Leave me alone!


My friend Heather was just saying that since her family was away (husband and all kids!) she would go ahead and have a tomato sandwich for dinner, because none of them like tomatoes. It got me thinking, what would I do if I found myself alone for a full day?

Sleep in

Despite having a house full of almost teenagers, most of whom would sleep in if they could, there aways seems to be something to get up for. My husband takes the train to work, so I’m effectively the only driver weekday driver (but that will all change on August 25!!! Hopefully . . . . ) that means I gotta get up with them. My husband can usually get himself to the train in the morning, but if there’s a ride to hitch, he’s in.

Breakfast of one champion

I would just have my usual breakfast, either eggs or a smoothie. With no interruption from the crowd, no breaks for trips to school, camp or the train. I'd enjoy that extra cup of coffee, that thorough reading of all the comments on a seemingly innocuous post on Facebook's Madison Area Parents. Maybe I’d even comment myself and see what happens.

Exercise class!

I would go to my Barre class, which I have been missing all summer. It's not that I can’t leave the kids at home, its just that:

  1. They make giant, uncleanable messes when unsupervised.

  2. They get into fights and text me things like “me and (insert sibling name here) want to make a black bath balm. Where can we get charcoal that’s activated?” It totally ruins my zen.

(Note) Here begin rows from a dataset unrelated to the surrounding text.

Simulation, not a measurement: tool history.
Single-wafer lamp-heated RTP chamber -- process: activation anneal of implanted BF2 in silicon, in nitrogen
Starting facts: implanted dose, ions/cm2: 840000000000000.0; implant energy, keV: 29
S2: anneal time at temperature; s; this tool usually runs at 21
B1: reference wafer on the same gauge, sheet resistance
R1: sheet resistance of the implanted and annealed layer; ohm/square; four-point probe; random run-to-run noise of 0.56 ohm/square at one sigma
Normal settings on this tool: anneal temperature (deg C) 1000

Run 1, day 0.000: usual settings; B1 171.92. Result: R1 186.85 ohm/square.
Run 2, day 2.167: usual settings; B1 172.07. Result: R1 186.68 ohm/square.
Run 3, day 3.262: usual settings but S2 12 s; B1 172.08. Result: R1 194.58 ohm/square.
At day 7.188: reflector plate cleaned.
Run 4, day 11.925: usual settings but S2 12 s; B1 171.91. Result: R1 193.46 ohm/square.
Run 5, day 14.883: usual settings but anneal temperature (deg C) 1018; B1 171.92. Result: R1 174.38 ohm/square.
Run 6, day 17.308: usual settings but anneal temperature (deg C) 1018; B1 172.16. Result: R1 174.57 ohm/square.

  3. They are basically, well, to quote verbatim “bored out of their minds” and it seems like I shouldn’t take a good hour and a half to myself when I could be sharing precious summer memories with my rapidly aging out of childhood children (two years until the first one goes to college. I just got chills.)

Coffee talk

Stop for that coffee after barre class. Maybe schedule a meetup with a friend. Really talk about all the things. Even get past your kids stuff and your family’s stuff to OUR stuff. No texts from home lik “please make her leave” to me. As if I could or would make one of my children leave the house from Drip coffee! I wouldn't run off to pickup shouting  “I forgot to talk about LOW FODMAPs!” or “We’ll plan the class breakfast next time!”


At this point, I would have had about 17 cups of coffee, so I’d be energized to do something great. And there would be only one bed to make, one person’s laundry to ignore, one little bit of breakfast dishes to wash. I’d dedicate a good two hours to writing for sure until . . .

Binge watching over lunch

I could finally catch up on The Leftovers or start watching The Americans. I’d bring my lunch (whatever is in the fridge! No arguing over where/what to eat!) No  worries about quickly fast forwarding through something inappropriate should someone join me on the couch!

Solo shopping spree!

I could actually try on clothes and not just pile them in the cart at Target while also getting school supplies and random friend’s birthday presents. I was going to say diapers, because that’s really how long it’s been since I turbo shopped for clothes at Target. Really nowadays I usually have someone who is my height but 40 pounds lighter trying stuff on. The trick is to balance making sure I see what she tries on and rate it for appropriateness without seeming like a total prude while finding a “Man chair” for a less interested sibling. Often I just get one or two things my teenager is getting in a much larger size and promise not to wear it in public.

Dinner and a show

I can eat anywhere, even the tomato sandwich place! But actually I can’t really eat much bread and I ought to be having greens and I blah blah blah.  I think I’d just see if a friend might drive me out to see a local band (I have been meaning to check out Mamma D and the Vexations at The Laundromatin Morristown, so let’s just say that’s an option on this night.) and have a liquid dinner.

The hangover

In the morning, I’m sure I’d be feeling the effects of that liquid dinner. Plus I would be missing those other people who live here. No one to keep me warm in bed or talk politics with! No one to bring to that new arcade or check out one of our fun day trips with. I'm not going to just reread A Hitchiker's Guide to the Galaxy to myself! I need my family for that stuff.